Perkins, 450 Mass. 834, 850 (2008), quoting Commonwealth v. Martinez, 425 Mass.
382, 387 (1997). See Strickland, 466
U.S. at 686, quoting McMann v. Richardson, 397 U.S. 759, 771 n.14 (1970) (right
to counsel in criminal case is "right to the effective assistance of
counsel"). In other words,
"[a]n accused is entitled to be assisted by an attorney, whether retained
or appointed, who plays the role necessary to ensure that the trial is
fair." Lavallee, supra, quoting
Strickland, supra at 685. "To hold
otherwise, 'could convert the appointment of counsel into a sham and nothing
more than a formal compliance with the Constitution's requirement that an
accused be given the assistance of counsel.'" Cronic, 466 U.S. at 654, quoting Avery,
supra.
[22] An actual
conflict of interest arises where "the lawyer has a competing interest or
responsibility that 'will materially interfere with the lawyer's independent
professional judgment in considering alternatives or foreclose courses of
action that reasonably should be pursued on behalf of the client.'" Perkins, 450 Mass. at 851-852, quoting
Comment [4] to Mass. R. Prof. C. 1.7, 426 Mass. 1330 (1998). See Perkins, supra at 854 (counsel had actual
conflict of interest where he agreed to wear wireless microphone during trial
permitting documentary producer to record interactions, including privileged
discussions, with defendant). See also
Commonwealth v. Mosher, 455 Mass. 811, 820 n.19 (2010) ("Courts frequently
consult standards laid out in applicable codes of professional ethics in
considering whether an actual conflict exists"). The analysis whether an actual conflict arose
is case-specific. See Commonwealth v.
Cousin, 478 Mass. 608, 618 (2018), S.C., 484 Mass. 1042 (2020) ("We look
to the attendant facts and circumstances surrounding the claimed actual
conflict").
[23] By contrast,
a defendant asserting an actual conflict of interest under the Sixth Amendment
must show that the conflict "adversely affected" counsel's
representation, although "prejudice" need not be shown. See Cuyler, 446 U.S. at 349-350.
[24] See note 15,
supra.
[25] We have
acknowledged an actual conflict of interest -- requiring no showing of
prejudice -- in several circumstances.
See Commonwealth v. Leslie, 376 Mass. 647, 653 & nn.11, 12, 13
(1978), cert. denied, 441 U.S. 910 (1979).

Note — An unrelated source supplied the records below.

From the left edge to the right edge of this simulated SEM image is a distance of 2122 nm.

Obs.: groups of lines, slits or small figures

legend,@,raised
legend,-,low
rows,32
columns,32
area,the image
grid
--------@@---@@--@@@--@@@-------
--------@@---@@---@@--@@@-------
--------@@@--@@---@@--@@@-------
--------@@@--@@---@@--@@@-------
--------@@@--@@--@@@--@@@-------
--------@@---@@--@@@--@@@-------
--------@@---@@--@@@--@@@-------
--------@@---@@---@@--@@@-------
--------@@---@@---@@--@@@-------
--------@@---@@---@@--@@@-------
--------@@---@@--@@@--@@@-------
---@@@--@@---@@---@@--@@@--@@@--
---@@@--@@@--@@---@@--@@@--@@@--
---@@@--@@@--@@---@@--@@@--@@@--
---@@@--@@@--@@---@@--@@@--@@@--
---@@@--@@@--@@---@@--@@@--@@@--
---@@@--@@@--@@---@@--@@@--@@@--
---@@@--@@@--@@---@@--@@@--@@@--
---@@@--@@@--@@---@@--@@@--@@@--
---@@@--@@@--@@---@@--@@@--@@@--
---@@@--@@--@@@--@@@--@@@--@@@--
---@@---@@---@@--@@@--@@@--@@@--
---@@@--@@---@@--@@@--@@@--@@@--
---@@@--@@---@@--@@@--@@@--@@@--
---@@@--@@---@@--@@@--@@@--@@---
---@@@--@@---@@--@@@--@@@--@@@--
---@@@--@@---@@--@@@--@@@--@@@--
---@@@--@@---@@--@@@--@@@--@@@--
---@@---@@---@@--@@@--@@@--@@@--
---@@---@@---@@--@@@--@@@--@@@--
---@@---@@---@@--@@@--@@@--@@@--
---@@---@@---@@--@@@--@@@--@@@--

An actual conflict of interest exists when the attorney represents a
codefendant with inconsistent or contradictory lines of defense. See id. at 653 n.11, citing Commonwealth v.
Bolduc, 375 Mass. 530, 540-543 (1978); Bolduc, supra at 540-541 ("The
joint representation of clients with conflicting interests is a denial of Sixth
Amendment rights"). Similarly, a
conflict exists when the attorney maintains an attorney-client or direct and
close personal relationship with a material prosecution witness. See Leslie, supra at 653 n.13, citing
Commonwealth v. Smith, 362 Mass. 782 (1973); Smith, supra at 784 ("An
attorney representing both the defendant and a prosecution witness who is
awaiting sentence may be hindered in the cross-examination of the
witness"). And we have found that a
conflict exists when the attorney has business or personal reasons for
preferring a verdict unfavorable to the defendant. See Leslie, supra at 653 n.12, citing United
States v. Hurt, 543 F.2d 162 (D.C. Cir. 1976), and People v. Corona, 80 Cal.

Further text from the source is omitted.